We all know that the lost city of Tanis is “one of the possible resting places of the Lost Ark” … those of us, anyway, who grew up thrilling to the exploits of the swashbuckling academic Indiana Jones. But now archaeologists may have made another important find in this ancient Egyptian city: pyramids.

Using infrared images taken by NASA satellites, Sarah Parcak and her team from the University of Alabama at Birmingham identified a number of structures buried deep beneath Tanis, including tombstones and houses as well as the suspected pyramids.

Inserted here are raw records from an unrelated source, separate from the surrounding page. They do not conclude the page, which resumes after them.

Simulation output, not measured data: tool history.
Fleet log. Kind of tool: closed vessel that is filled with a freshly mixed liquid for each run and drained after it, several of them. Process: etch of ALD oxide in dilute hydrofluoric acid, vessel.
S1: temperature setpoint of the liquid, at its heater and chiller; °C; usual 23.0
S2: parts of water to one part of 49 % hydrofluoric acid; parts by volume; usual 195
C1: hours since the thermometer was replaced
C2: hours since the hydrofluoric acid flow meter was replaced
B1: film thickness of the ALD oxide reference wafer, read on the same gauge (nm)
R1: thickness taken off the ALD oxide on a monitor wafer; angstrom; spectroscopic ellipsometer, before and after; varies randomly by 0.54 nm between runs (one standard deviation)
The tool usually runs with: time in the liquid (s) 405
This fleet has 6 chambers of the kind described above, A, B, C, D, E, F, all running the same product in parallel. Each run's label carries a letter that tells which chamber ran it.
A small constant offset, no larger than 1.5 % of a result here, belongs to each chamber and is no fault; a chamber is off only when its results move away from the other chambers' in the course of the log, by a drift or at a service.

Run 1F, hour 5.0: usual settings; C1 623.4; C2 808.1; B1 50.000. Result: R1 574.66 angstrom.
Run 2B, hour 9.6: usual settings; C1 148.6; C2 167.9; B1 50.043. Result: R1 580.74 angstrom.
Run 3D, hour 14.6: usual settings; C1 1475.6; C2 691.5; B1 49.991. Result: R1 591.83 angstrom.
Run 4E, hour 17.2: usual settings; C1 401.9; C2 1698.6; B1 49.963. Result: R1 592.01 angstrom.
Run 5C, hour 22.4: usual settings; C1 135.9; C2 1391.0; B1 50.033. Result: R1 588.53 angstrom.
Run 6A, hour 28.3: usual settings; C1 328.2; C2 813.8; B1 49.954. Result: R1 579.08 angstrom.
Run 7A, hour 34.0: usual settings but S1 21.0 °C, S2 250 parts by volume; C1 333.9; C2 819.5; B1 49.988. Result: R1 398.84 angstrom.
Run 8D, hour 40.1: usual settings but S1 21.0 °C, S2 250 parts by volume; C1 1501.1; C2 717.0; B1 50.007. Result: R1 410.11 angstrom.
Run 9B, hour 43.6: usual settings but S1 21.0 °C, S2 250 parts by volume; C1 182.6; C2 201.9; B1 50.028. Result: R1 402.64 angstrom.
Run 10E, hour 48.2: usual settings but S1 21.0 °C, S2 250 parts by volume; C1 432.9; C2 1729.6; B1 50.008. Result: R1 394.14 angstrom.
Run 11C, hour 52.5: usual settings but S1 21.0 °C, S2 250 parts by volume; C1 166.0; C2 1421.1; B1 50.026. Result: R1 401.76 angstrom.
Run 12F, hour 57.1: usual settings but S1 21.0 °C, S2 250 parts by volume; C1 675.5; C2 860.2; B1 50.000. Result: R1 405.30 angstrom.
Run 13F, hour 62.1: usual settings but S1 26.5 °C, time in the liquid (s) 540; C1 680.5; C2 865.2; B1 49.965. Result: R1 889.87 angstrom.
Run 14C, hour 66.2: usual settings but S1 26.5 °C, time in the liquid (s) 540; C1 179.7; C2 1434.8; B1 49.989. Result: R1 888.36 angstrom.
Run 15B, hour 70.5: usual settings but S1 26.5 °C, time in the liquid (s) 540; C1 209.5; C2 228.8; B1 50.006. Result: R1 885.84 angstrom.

Remote sensing is an increasingly important tool in archaeology, and includes both aerial and satellite sensing (see here to read about an aerial survey of the ancient Caracol using an advanced Lidar system to penetrate the dense jungle cover of present-day Belize). With satellite sensing, researchers look at the light reflected off the Earth in different parts of the spectrum to find traces of structures and past human activities. Based on differences in temperature they can identify irrigation ditches filled with sediment, for example, or buried stone walls.

Piecing it all together can provide a broad overview of a site, of roads, agricultural centers, entire cities. “You just pull back for hundreds of miles using the satellite imagery, and all of a sudden this invisible world become visible,” Parcak recently told NPR. “You're actually able to see settlements and tombs – and even things like buried pyramids – that you might not otherwise be able to see."

Seventeen of the structures in Parcak’s teams images had a size, shape and orientation similar to other pyramids in the area. Initial excavations have shown that at least two of these are most likely pyramids, though the researchers won’t be able to say with certainty until the sites have been excavated.

Robot sheds light on pyramid’s ancient markings

From satellites orbiting the earth to camera-equipped robots crawling through eight-inch-square shafts, modern technology has provided quite a boost to archaeology.

Recently, a robot explorer called Djedi has helped to shed light on mysteries of the Great Pyramid of Giza (the robot was named for the magician whom the pharaoh Cheops, or Khufu, consulted when planning the layout the pyramid). Creeping through tiny shafts, Djedi has transmitted back images of hieroglyphs not seen by human eyes in 4,500 years.

Discovered in 1872, the eight-inch-square shafts remained unexplored until 1993, when a German researcher sent a robot to investigate. This and subsequent attempts found limestone slabs adorned with two copper pins but, because the cameras on the robots could only see straight ahead, did not reveal as much as they might have.

Designed by University of Leeds engineer Rob Richardson, Djedi was equipped with a “micro snake” camera that could see around corners, and indeed was small enough to squeeze through a small hole in slab, offering investigators a view of the chamber beyond. This is where it found the hieroglyphs.

Now it’s up to archaeologists to decipher what they mean, and possibly determine the purpose of the shafts.